California’s unemployment rate has climbed again, placing the state at or near the top of the nation, and in Modoc County the jobless rate remains significantly higher than the statewide average. In June 2025, California’s unemployment rate stood at 5.4 percent, tying with Nevada for the highest rate among all U.S. states. By comparison, the national unemployment rate was about 4.1 percent.
Modoc County, located in northeastern California, recorded a jobless rate of 9.1 percent in January 2025, well above both state and national levels. The county’s civilian labor force numbered 3,070, with 280 people unemployed at the time.

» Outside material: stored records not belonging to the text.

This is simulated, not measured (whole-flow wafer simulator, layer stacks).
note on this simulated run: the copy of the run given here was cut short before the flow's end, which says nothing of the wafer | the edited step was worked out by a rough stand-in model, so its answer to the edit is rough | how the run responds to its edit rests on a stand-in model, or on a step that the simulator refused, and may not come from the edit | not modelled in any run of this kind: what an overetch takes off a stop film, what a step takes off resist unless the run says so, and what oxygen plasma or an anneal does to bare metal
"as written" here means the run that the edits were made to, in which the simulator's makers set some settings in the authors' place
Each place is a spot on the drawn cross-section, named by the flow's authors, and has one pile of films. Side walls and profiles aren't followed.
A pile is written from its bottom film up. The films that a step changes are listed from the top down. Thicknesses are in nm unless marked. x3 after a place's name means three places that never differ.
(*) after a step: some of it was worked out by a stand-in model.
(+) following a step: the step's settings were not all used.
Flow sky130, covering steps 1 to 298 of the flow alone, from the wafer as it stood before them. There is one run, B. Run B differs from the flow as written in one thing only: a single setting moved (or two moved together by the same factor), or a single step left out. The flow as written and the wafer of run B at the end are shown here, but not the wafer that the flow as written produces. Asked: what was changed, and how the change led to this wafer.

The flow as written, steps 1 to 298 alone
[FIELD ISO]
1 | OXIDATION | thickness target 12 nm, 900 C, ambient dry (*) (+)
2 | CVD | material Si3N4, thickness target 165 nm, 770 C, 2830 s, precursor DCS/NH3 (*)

State officials say California’s unemployment rate reflects slowing job growth and increased economic pressure. Employers are often holding off on hiring amid uncertainty over tariffs, immigration, automation, and rising costs.. While some job gains occurred in health services and private education, sectors like trade, transportation and utilities posted losses, driven by declines in warehousing and wholesale trade.
For Modoc County, a rural region with fewer than 9,000 residents and limited industry diversity, the high jobless rate reflects broader structural challenges. The county relies heavily on federal employment tied to public lands and services, which means it has fewer non‑government job opportunities compared to urban areas. Modoc’s median household income is among the lowest in California, and nearly a quarter of its population lives below the poverty line.
As of the latest EDD release for June 2025, California’s job market shows signs of stagnation. The state has added few jobs in sectors outside health care and government, and the overall unemployment level remains elevated.
In a county where job options are already limited, residents of Modoc County face some of the state’s sharpest employment challenges.